Surprisingly, Sunday’s CampingWorld.com 500 at Talladega Superspeedway saw extremely long green flag runs, but as is usually the case at NASCAR’s biggest and baddest track, the race ended in a multi-car wreck. The leaders were able to avoid getting caught up in the mix, which gave Joey Logano his third straight NASCAR Sprint Cup Series win and the sweep of the Contender round of The Chase.
Unfortunately for fans of Dale Earnhardt Jr., Logano’s win came at the expense of his championship bid. Earnhardt was in a must-win scenario heading to Talladega, and with him and Logano on the front row for the second green-white checker restart, it looked as though he was going to pull it off.
When the green flag came out, Earnhardt and Logano got away clean and raced neck-and-neck to the start-finish line. Behind them, Kevin Harvick’s bad engine caused a backup of cars which then turned into a multi-car wreck, putting out a yellow flag. NASCAR officials had to review the timing loops to see who was out in front when the yellow came out and eventually determined Logano to be the winner.
“I had a good start, and then the 24 was pushing me and the plan worked perfectly but the inside lane started pulling back up,” Logano told NASCAR.com. “I saw the (caution) lights come on when I was still in the lead, and I thought we had it.”
“It’s all about how the timing loops are and the camera makes sure that is what happened. It’s such a crazy race,” he added. “There were such long green flag runs, you never see that. To pull it into victory lane here at Talladega is so cool.”

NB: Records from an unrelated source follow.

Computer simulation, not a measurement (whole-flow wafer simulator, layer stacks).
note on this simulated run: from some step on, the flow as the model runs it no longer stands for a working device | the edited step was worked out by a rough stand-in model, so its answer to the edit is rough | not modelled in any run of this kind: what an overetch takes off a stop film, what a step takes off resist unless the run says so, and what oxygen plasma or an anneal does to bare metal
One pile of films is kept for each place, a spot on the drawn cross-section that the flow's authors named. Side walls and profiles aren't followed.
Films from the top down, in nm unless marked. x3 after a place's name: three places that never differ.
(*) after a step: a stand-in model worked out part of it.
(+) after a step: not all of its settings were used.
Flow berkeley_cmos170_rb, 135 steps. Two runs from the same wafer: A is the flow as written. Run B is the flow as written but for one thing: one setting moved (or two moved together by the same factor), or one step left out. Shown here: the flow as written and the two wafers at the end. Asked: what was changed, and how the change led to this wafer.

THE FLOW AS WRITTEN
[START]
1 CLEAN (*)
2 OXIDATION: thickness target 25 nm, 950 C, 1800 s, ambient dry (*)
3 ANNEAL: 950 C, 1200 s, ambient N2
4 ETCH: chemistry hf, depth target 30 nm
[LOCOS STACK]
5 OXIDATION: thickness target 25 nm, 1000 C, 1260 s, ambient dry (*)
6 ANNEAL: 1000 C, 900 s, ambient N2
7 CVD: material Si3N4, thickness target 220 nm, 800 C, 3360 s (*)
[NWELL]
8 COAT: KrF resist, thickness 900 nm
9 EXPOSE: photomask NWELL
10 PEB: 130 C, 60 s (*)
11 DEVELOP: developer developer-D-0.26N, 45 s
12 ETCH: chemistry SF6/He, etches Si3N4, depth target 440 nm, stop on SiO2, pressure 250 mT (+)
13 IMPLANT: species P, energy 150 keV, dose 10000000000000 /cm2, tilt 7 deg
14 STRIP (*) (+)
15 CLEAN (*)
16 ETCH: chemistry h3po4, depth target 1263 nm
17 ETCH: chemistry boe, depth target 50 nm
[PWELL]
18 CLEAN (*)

The first attempt at finishing the race under a green-white checker ended with Jimmie Johnson and other cars wrecking almost immediately after the green flag came out. The leaders weren’t able to cross the start-finish line before the yellow flag was waved, so the attempt didn’t count. Despite the result, Earnhardt was happy with the way NASCAR handled the end of the race.
“Everybody is going to ask me a hundred times how I feel about the green-white-checkered rule now,” said Earnhardt. “I feel good about it. It was a good safe call. The race ended per the rules, and I’m totally OK with that.”
“They decided officially who won the race, and Joey won it. He has had an awesome round. Unbelievable, really. We did everything we could today. Almost perfect, tried really hard.”
Along with Earnhardt, Joe Gibbs Racing’s Matt Kenseth (26th) and Denny Hamlin (37th) and Richard Childress Racing’s Ryan Newman (12th) were also knocked out of the Chase. Team Chevy’s Jeff Gordon remains in championship contention along with other Chevy drivers Kurt Busch, Kevin Harvick and Martin Truex Jr.
Click here for full results from Talladega and here for a full schedule of next weekend’s NASCAR festivities.
Comments
Correction, Jr knocked himself out of the win. Locking the brakes on three pit stops required 4 tires and longer pit stops. Wasn’t helped by a crew that has been error prone all season, with too many men over the wall. Quite frankly he doesn’t deserve to be in Chase with that many mistakes in a race where he had the best car by far.
He did not , He overcame those problem at this race, It was the problems he had in previous races by his pit crew, that put him in a must win situation .
The point is if he and the crew hadn’t screwed up he would have been up front or much closer to the front and would not have needed to fight to get to the front. When he was at the front he was virtually untouchable.
Yahoos that kept crashing on the restarts knocked JR out and kept the fans from an exciting run to the checkers with the two best cars on the track.